Growing up on Wright Patman, Satterfield knows the lake and knew coming in he wanted to get away from the crowd. Throughout practice, he got enough bites on a frog to make it an easy decision to fish how he is most comfortable.
“I had two stretched of bank and I was focusing on the root systems of certain types of bushes,” he added. “I was afraid it would be off, but there was enough bass to keep me in it. On the final day, I really thought I would get up there and catch a limit of males, but to my surprise, the females moved in and it was a fun day; frog fishing is my favorite way to catch them, and I kept my mind right and went to work.”

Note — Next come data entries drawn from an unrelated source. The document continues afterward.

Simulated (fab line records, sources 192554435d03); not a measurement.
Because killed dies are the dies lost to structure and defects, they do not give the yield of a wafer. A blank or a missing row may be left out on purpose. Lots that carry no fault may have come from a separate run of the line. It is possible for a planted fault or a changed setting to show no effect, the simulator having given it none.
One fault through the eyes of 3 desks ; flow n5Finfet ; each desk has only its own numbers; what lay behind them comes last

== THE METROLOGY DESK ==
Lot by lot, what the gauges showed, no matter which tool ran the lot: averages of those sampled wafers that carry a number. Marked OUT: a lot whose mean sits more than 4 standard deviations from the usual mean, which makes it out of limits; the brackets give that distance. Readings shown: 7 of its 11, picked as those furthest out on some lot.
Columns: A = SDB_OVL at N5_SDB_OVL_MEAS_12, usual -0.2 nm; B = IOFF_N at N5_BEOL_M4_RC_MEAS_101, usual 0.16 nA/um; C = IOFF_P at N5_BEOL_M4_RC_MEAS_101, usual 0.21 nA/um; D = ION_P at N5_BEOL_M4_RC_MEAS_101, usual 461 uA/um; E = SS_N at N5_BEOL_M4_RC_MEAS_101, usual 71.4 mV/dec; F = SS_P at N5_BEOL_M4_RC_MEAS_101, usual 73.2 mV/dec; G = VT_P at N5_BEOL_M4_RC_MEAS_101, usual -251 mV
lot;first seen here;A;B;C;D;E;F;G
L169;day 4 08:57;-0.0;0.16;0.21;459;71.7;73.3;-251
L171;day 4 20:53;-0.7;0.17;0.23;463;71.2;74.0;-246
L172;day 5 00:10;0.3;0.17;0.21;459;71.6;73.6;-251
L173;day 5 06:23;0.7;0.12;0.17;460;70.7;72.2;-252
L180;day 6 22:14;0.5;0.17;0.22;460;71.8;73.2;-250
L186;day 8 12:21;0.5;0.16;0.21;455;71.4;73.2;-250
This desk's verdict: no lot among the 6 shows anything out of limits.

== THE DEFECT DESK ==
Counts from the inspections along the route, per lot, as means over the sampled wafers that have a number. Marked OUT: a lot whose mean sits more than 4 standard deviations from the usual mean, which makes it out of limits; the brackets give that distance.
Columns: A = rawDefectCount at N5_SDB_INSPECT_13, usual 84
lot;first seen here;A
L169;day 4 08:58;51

Winning angler Barron Adams has been disqualified from the event for failure to produce a valid fishing license for the State of Texas.
“It makes me sick for him,” said Satterfield. “Barron had a great week out here; I don’t wish what happened to anybody. We all work so hard out here that it just makes me sick for him.”
Bait WrX Key Baits
Satterfield fished his popping frog on a Brad’s Custom Rods 7’3” extra-heavy rod with a Shimano reel spooled with a 60-pound braid. For a follow-up for fish that miss the bait, he would flip a Texas-rigged Strike King Rage Bug in black/blue color, and a ¼-ounce Jig Shack flipping weight.
Making a big move on day three, Brad Staley caught 19 pounds, 8 ounces to move into the second-place spot at Wright Patman. Combined with his day one weight of 18 pounds, 5 ounces, and day two bag of 12 pounds, 2 ounces, he worked a finesse pattern on isolated root balls to catch a three-day total weight of 49 pounds, 15 ounces.
“It’s no secret I was fishing a Senko this week, wacky rig, and fishing anything that looked good,” said Staley. “While I did catch fish on a bunch of stuff, the key to getting some of those bigger bites was finding the bigger root systems of the bigger bushes.”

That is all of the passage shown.